This table reveals that a single feature dominates the rest, with persistence nearly 0.6 versus just over 0.4 for the next-most persistent features. Nevertheless, graphical visualization would allow us to more easily and effectively interpret the complete collection of features than printing raw data. We will start off by plotting this as a topological barcode.[^filtrations]

[^filtrations]: Although ripserr::vietoris_rips() calculates persistent homology using the Vietoris–Rips filtration, persistent homology from other filtrations (e.g. of Čech complexes) can also be visualized with ggtda. We will therefore label the axes in a generic manner that can then be specialized by users depending on their specific context.

Topological barcode

Topological barcodes plot features as vertically stacked horizontal bars [@Carlsson2004; @Ghrist2008]. Each bar corresponds to a single feature, with the left boundary of the bar corresponding to the ball radius at which the feature appears in the simplicial complex (column "birth" in rpp_phom) and the right boundary of the bar corresponding to the radius at which the feature disappears (column "death"). Creating a topological barcode with ggtda is straightforward using geom_barcode(), with the persistence aesthetics start and end:

# create topological barcode with appropriate theme
ggplot(rpp_phom, aes(start = birth, end = death,
                     group = dimension, colour = dimension)) +
  geom_barcode() +
  xlab("Simplicial complex diameter") +
  theme_barcode()

This layer is coded as a graphical element ("geom") rather than as a statistical transformation ("stat") because the data undergo no computations---only aesthetic mappings---before the barcode is rendered. The group aesthetic orders features by dimension to ensure that all 0-dimensional features a plotted in one group, all 1-dimensional features above them, and so on. The color aesthetic visually discriminates between features of different dimensions. The barcode theme removes gridlines and the vertical axis, since these are irrelevant to reading the plot.

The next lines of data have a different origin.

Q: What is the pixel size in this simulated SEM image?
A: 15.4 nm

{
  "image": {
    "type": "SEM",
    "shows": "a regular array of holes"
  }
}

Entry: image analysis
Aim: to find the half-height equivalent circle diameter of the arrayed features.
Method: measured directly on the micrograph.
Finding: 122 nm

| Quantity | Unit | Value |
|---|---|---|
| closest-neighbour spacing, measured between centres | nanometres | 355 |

Given that $\mathbb{P}^2(\mathbb{R})$ has first homology group of rank 1, the dominant 1-dimensional feature (or 1-cycle) appears as expected. Other features of, say, secondary persistence also emerge, and we will discuss them later, after we have showcased some alternative representations of these data.

Persistence diagrams

Persistence diagrams plot features as points on a scatterplot [@Edelsbrunner2002]. Each point corresponds to a single feature, so that features with equal births and deaths yield overlapping points. They are generated using stat_persistence() as below, using the same persistence aesthetics. This is indeed a stat layer, in that the coordinates are calculated differently from the data depending on the layout. By default, persistence diagrams take the conventional "diagonal" layout: A feature born at $b$ and dead at $d$ is located at coordinates $(b,d)$.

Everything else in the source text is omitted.